The ‘Ex convento del Desierto de los Leones’ started as an actual convent (men’s convent). The land was owned by a Spanish family, de Leone, who donated it the monks. The location needed to be out of the way and quite (Desierto in this case means deserted), a retirement home for the monks. Through the Spanish order of 654 'Barefoot Carmelites’ built their men only home atop a large mountain far removed from anyone. Built in a mountain range with peaks soaring to over 12,000 feet the refuge is at modest 9,000. The first stone for the convent was laid and construction began on January 1606. To ensure privacy and solitude it was completely walled off with only one gate. A long winding road led down the mountain to another gate at the bottom. It was a place of meditation to get close to God and get away from the daily hustle and bustle of life in Mexico City. Think about that, its 1606 and these guy’s need a place to escape all the horse carts, traffic and congestion of Mexico City. The city had a population of about one thousand. Wonder what they would need today?

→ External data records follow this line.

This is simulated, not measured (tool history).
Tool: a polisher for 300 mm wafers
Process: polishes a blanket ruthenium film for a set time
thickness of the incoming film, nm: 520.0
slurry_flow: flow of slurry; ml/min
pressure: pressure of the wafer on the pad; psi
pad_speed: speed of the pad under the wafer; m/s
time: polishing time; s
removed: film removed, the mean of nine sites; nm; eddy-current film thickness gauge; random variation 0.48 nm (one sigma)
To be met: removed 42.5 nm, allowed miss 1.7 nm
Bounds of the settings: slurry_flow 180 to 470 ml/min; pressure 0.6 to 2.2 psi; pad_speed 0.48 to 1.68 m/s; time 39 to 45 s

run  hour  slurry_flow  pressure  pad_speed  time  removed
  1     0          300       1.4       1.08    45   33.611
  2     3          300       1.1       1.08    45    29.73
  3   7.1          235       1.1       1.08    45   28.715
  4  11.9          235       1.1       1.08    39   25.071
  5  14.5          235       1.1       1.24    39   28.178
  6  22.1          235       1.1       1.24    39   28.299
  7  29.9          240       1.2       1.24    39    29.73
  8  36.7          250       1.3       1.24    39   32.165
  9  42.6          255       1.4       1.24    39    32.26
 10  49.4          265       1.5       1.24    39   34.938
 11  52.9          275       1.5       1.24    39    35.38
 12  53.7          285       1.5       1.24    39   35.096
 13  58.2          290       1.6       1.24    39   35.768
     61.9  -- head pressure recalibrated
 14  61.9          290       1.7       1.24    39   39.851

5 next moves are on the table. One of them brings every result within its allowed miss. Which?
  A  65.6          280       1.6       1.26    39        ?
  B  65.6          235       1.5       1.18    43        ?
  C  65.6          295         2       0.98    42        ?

The retired monks lived a silent life of reflection. To remind them and greet visitors a painting was posted at the only entrance. A father who chronicled the Barefoot Carmelites described it like this.
"The painting is a Carmelita who is frightening to everyone who sees it because it is an image of what happens inside. The Carmelita is crucified on a cross, with a padlock over his mouth, silicon in his eyes and where a baby Jesus is resting within his visible broken heart inside his chest. The friar's fright hand is formed into a fist, which exemplifies a harsh discipline and in the left hand he holds a candle: to watch others and see the candle burn. Two trumpets touch his ears. Two misconceptions, where one is death telling him that life is over and the other is an angel calling for a trail in a frightening voice. The padlock in his mouth means the eternal silence that the Carmelita’s must live in alongside with discipline and continuous penance"
This was their retirement home; out of the way, cold, wet, silent, frightening and then they died.
The weather at the convent is miserable most of the year with occasional sun or snow. Due to these harsh conditions by 1720 the buildings were beyond repair and the complex demolished. Rebuilding began of a larger convent just south of the original site with only one wall and gate still used. The war of Independence began in 1810 and convent was appropriated by the military and used as a headquarters during the war. The 'Barefoot Carmelites' were relocated, to a warmer place I hope.
Should you be in Mexico City or another over crowded city this park will be a welcome reprieve. It has streams, pine trees, wild life, fresh air. You can camp, hike, mountain bike, ride horses and eat at several of the restaurants.